Wednesday, April 27, 2011

Green Tea and Teriyaki

Sky scrapers flash by at an almost dizzying speed as the bullet train races down the tracks.

We’re traveling from Hong Kong to Guangzhou and after an hour and 20 minutes we’re quickly approaching our destination. With Shelley to talk to, this final leg of our journey has flown by.

Now we’re almost there! Guangzhou,China, it sounds so foreign and exotic!

Ten minutes later the train comes to a halt and we disembark and proceed to customs. So far Chinese customs has been a breeze and this time around is no exception to what is quickly becoming the rule. With the correct visa and paperwork, gaining entry is not difficult.

Once Shelley and I have both cleared customs we head to the information desk to contact our translator. At the desk we make a quick phone call and are then directed downstairs where Helen and her boyfriend, Mark, are waiting.

Helen, we quickly learn, is a 24 year old Chinese college student who has studied English in school. Not only does she translate for us, she swiftly becomes an invaluable source of information; she knows everything about which bus to take, how to get subway tickets, what the costs are for taxis and how to find and check into the hotel she reserved for us.

An hour later, after depositing our suitcases in our hotel room we walk through the streets of Guangzhou.

The scent of green tea and teriyaki swirls through the air as buses and taxis zip through traffic. Exhaust fumes, although not overwhelming, add a familiar tinge to the city’s air.

At a hole-in-the-wall restaurant we stop for some traditional Chinese food, and I impress myself with my ability to eat with chop sticks.

A duck missing only its feathers and feet hangs from a thread over the kitchen area where the food is being prepared. Drying beside it looks like what might be an armadillo. I check the brown pieces of meat on my plate to make sure it really is chicken before I resume eating.

When all four of us have finished lunch we make our way back out onto the busy street and head down to the metro station. At the station we place the correct coins into a machine which then spits out tokens that allows us to access the metro via a bar code reader. A few minutes later we’re boarded and on our way. Easy. Quick. China is the epitome of efficiency.

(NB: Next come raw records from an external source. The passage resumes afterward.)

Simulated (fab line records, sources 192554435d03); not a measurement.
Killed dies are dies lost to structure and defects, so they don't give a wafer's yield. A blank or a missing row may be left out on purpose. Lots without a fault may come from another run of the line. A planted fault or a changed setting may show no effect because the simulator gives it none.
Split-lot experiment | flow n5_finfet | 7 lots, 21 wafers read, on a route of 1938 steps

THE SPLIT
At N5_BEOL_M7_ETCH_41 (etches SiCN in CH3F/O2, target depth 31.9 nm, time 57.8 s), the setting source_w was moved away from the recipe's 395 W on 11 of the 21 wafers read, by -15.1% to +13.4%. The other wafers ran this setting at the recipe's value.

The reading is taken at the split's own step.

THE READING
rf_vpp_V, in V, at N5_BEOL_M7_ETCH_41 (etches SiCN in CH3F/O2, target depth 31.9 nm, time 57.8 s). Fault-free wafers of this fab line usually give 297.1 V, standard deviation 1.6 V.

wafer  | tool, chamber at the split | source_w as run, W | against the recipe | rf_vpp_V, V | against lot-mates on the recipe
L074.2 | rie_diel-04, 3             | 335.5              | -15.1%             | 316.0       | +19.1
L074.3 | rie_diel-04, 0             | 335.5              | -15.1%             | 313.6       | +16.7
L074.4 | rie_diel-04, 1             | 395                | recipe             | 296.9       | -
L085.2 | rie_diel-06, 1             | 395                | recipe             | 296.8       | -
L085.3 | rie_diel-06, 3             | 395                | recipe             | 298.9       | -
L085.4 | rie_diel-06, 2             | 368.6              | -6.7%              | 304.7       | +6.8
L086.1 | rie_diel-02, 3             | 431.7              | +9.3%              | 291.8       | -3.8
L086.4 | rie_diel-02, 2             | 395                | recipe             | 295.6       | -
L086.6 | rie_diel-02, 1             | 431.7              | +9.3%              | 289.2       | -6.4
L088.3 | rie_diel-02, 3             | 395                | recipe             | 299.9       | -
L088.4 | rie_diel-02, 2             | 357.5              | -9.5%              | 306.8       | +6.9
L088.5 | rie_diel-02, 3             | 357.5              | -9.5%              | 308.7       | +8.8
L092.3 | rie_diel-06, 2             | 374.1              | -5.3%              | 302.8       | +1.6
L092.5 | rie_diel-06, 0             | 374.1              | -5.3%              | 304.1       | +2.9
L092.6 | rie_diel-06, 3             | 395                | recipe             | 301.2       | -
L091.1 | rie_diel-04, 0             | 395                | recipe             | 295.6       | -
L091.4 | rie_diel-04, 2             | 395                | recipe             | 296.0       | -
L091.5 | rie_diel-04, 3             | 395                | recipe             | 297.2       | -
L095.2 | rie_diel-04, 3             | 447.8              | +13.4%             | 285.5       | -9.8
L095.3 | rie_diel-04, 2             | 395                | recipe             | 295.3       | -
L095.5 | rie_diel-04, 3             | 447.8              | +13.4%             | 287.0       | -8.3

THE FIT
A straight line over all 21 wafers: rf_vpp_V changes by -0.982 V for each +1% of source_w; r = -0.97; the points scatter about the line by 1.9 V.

At the fair, it takes no time at all for professional looking buyer badges displaying our full names, photos and a scan-able barcode to be printed. Coming from Haiti this is just unreal.

Walking through the entrance way I can’t help but marvel. China’s Import and Export Fair is indescribably huge.

Beautifully displayed vendors fill exhibition buildings, each easily the size of Canada place. Walking through them, it doesn’t take me long to realize that EVERYTHING is ‘Made in China.’ It really is incredible to see.

At a loss of where to start to looking we approach a trade matcher info desk which includes a computer and type ‘beads’ into the search engine. Within seconds a list with company names and area location numbers appears. We jot them down and then locate them on our vendor map.

We spend the next two hours literally walking our legs off as we head from one booth to the next!

From China

By 5:30 we’re all exhausted so we head up to the McDonald's inside one of the exhibition buildings for a quick dinner.

Dog-tired we drag our bodies back to the metro station and then walk the final ten minutes to our hotel.

Hardly functioning anymore with the few hours of sleep I’ve had over the last few days, I force myself to shower.

Before I fall asleep I silently thank God for his Fatherly care and protection over Shelley and I and pray that Jason and Jayden, on the other side of the world, may experience a special measure of His presence and love.